On Monday, Linda Balogh, 42, was laid off from a General Motors Corp. plant in Lordstown, Ohio. Ms. Balogh, who worked as a data response technician checking cars as they came off the assembly line, started sending out résumés last month.

"The economy here is really slouched right now. Everyone is cutting jobs. There's no 'help wanted' signs," she said. Ms. Balogh said about 2,000 of her former co-workers will be laid off this month as the plant, which makes the Chevy Cobalt, shuts down a shift and slows production to 46 cars an hour from 72.

Her family is cutting back on eating out and on trips to a skating rink that her daughter enjoys. "There's no dispensable income to do those things," said Ms. Balogh.

How to provide short-term relief to people like her and stimulate long-term economic activity form the heart of Congress's debate over Mr. Obama's proposed $775 billion stimulus program. About 40% of it would be in the form of tax cuts, with the rest directed at infrastructure and other spending projects aimed at job creation.

Congressional committee action on the stimulus package is expected to begin the week of Mr. Obama's Jan. 20 inaugural. House leaders are hoping for a floor vote in that chamber before the end of the month.

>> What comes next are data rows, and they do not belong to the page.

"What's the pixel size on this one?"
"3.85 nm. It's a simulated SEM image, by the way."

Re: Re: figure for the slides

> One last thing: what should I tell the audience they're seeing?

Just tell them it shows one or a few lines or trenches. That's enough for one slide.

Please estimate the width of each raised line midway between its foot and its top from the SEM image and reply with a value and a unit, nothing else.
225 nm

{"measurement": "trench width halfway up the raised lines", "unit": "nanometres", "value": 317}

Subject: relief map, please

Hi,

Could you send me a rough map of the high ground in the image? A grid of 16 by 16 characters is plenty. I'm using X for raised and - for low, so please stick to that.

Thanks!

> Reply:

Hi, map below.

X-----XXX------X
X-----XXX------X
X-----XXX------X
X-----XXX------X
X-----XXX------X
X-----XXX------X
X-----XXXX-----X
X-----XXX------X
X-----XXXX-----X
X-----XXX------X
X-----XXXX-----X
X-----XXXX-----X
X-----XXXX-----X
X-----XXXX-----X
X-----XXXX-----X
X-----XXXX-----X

On Capitol Hill, House Speaker Nancy Pelosi (D., Calif.) seized on the jobs report to reiterate her commitment to passing stimulus legislation by mid-February, when Congress is scheduled to leave town at President's Day. "We need action now," she said.

But Ms. Pelosi and other party leaders are running into unexpected concern among rank-and-file Democrats with certain planks of the Obama plan, including a proposal to reward businesses with a special tax credit for creating jobs. Amid the rising concern, Mr. Obama dispatched top economic adviser Lawrence Summers on Friday to meet with House Democrats, a day after sending him to confer with restless Senate Democrats.

On Friday, Senate Minority Leader Mitch McConnell (R., Ky.) joined those raising concerns about this issue. In an interview, he urged that the package be focused on near-term stimulus and not used "to make systemic" changes to U.S. domestic policy. Among other things, he voiced concern about a proposal under consideration that would broaden the unemployment benefits program to cover part-time workers and others not currently eligible for assistance.

"Maybe they need to be done, but not in this package," Sen. McConnell said of the longer-term initiatives. "We need to be careful to target this package."

The new administration is counting on the anger of laid-off workers to translate into political support. "Any of these guys that want to buck this stimulus plan might as well wear T-shirts to Congress that say, 'Don't re-elect me,' " said Steven Riggs, who was a project manager at an architectural firm in Ohio until he was laid off in October. On Thursday, his wife, who worked at an Eddie Bauer warehouse, lost her job, too.